Is every norm for real matrices extensible to a norm for complex matrices?

Question

I was browsing this website haphardly and hit upon this question: Do we have for all $M \in SL_n(\Bbb K)$, $\lVert M \rVert \geq 1$ when $\lVert \cdot \rVert$ is a matrix norm? . It suddenly dawned on me that all submultiplicative matrix norms I have ever seen are actually defined for complex matrices. None of them is defined specifically for real matrices. Is it because every submultiplicative norm for real matrices is extensible to the complex case? More specifically:

Suppose $\|\cdot\|_r$ is a submultiplicative matrix norm on $M_n(\mathbb R)$. (The subscript $r$ is just a notation; it is not a number and it doesn't signify any specific matrix norm.)

Does there always exist a submultiplicative norm $\|\cdot\|_c$ on $M_n(\mathbb C)$ such that $\|A\|_r=\|A\|_c$ for every $A\in M_n(\mathbb R)$?

If homogenity and submultiplicativity are not required, we can pick a vector norm on $\mathbb R^2$ and define $\|X+iY\|_c=\|(\|X\|_r,\|Y\|_r)\|$. However, I don't see any way to implement the homogenity condition $\|(a+ib)(X+iY)\|_c=|a+ib|\|X+iY\|_c$, not to mention submultiplicativity.

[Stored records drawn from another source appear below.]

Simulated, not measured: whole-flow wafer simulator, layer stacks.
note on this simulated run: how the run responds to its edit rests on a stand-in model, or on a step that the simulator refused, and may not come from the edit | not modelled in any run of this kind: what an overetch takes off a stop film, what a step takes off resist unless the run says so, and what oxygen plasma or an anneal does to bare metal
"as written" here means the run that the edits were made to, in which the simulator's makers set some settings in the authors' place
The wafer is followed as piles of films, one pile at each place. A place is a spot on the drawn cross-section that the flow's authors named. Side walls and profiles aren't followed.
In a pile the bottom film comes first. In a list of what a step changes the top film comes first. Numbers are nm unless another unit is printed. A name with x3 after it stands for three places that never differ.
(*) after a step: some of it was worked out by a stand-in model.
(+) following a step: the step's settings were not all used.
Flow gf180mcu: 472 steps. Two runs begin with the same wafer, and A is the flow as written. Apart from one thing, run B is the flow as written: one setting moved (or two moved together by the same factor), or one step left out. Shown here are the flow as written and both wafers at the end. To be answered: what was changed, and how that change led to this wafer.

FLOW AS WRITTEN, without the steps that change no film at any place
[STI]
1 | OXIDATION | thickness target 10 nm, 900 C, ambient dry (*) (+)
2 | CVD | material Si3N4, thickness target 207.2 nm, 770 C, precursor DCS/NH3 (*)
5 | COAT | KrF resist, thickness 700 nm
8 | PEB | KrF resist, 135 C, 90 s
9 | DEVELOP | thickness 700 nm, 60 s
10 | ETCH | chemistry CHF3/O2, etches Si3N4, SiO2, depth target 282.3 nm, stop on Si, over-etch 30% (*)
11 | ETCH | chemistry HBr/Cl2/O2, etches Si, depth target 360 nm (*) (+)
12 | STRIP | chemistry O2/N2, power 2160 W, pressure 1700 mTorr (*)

I have also considered the case where there exists a submultiplicative norm $\|\cdot\|_R$ on $M_{2n}(\mathbb R)$ such that $$\left\|\pmatrix{A&0\\ 0&A}\right\|_R=\|A\|_r$$ for every $A\in M_n(\mathbb R)$. My first thought was to define $$\|X+iY\|_c=\left\|\pmatrix{X&-Y\\ Y&X}\right\|_R.$$ If such a norm $\|\cdot\|_R$ does exist, then $\|\cdot\|_c$ is automatically submultiplicative. However, I don't see any reason why $\|\cdot\|_R$ should exist and why the homogenity condition $$\left\|\pmatrix{aI&-bI\\ bI&aI}\pmatrix{X&-Y\\ Y&X}\right\|_R=|a+ib|\left\|\pmatrix{X&-Y\\ Y&X}\right\|_R.$$ is satisfied.

Answer 1

Here is a partial answer: every submultiplicative norm $\|\cdot\|_r$ on $M_n(\mathbb R)$ $\underline{\text{with $\|I\|_r=1$}}$ can be extended to a submultiplicative norm $\|\cdot\|_c$ on $M_n(\mathbb C)$.

First, define a vector norm on $M_n(\mathbb C)$ by $$ \|A\|_v=\max_{\omega\in\mathbb C,\,|\omega|=1}\|\Re(\omega A)\|_r. $$ Then define a matrix norm on $M_n(\mathbb C)$ by $$ \|A\|_c=\max_{Z\in M_n(\mathbb C)\setminus0}\frac{\|AZ\|_v}{\|Z\|_v}. $$ This, by definition, is an induced norm (although it is induced by a vector norm on $M_n(\mathbb C)$ rather than by a vector norm on $\mathbb C^n$). Hence it is submultiplicative.

Now suppose $A$ is real. We want to show that $\|A\|_c=\|A\|_r$. First, note that $\|A\|_v=\|A\|_r$ because $\Re(\omega A)=\Re(\omega)A$ in this case. It follows that $$ \|A\|_c=\max_{X\ne0}\frac{\|AZ\|_v}{\|Z\|_v} \ge\frac{\|AI\|_v}{\|I\|_v} =\frac{\|AI\|_r}{\|I\|_r} =\|A\|_r. $$ Next, if $A=0$, surely $\|A\|_c=\|A\|_r$. Suppose $A$ is a nonzero real matrix. Let $Z$ be a nonzero complex matrix such that $\|A\|_c=\frac{\|AZ\|_v}{\|Z\|_v}$. Since $A\ne0$, we must have $\|A\|_c>0$ and hence $AZ\ne0$. Let $\omega$ be any complex number on the unit circle such that $\|AZ\|_v=\|\Re(\omega AZ)\|_r$. Let $X=\Re(\omega Z)$. Then $\|AZ\|_v=\|\Re(\omega AZ)\|_r=\|AX\|_r$ and $\|Z\|_v\ge\|\Re(\omega Z)\|_r=\|X\|_r$. Since $AZ\ne0$, $X$ is necessarily nonzero. Therefore $$ \|A\|_c=\frac{\|AZ\|_v}{\|Z\|_v} \le\frac{\|AX\|_r}{\|X\|_r} \le\frac{\|A\|_r\|X\|_r}{\|X\|_r} =\|A\|_r. $$ Consequently, $\|A\|_c=\|A\|_r$ when $A$ is real.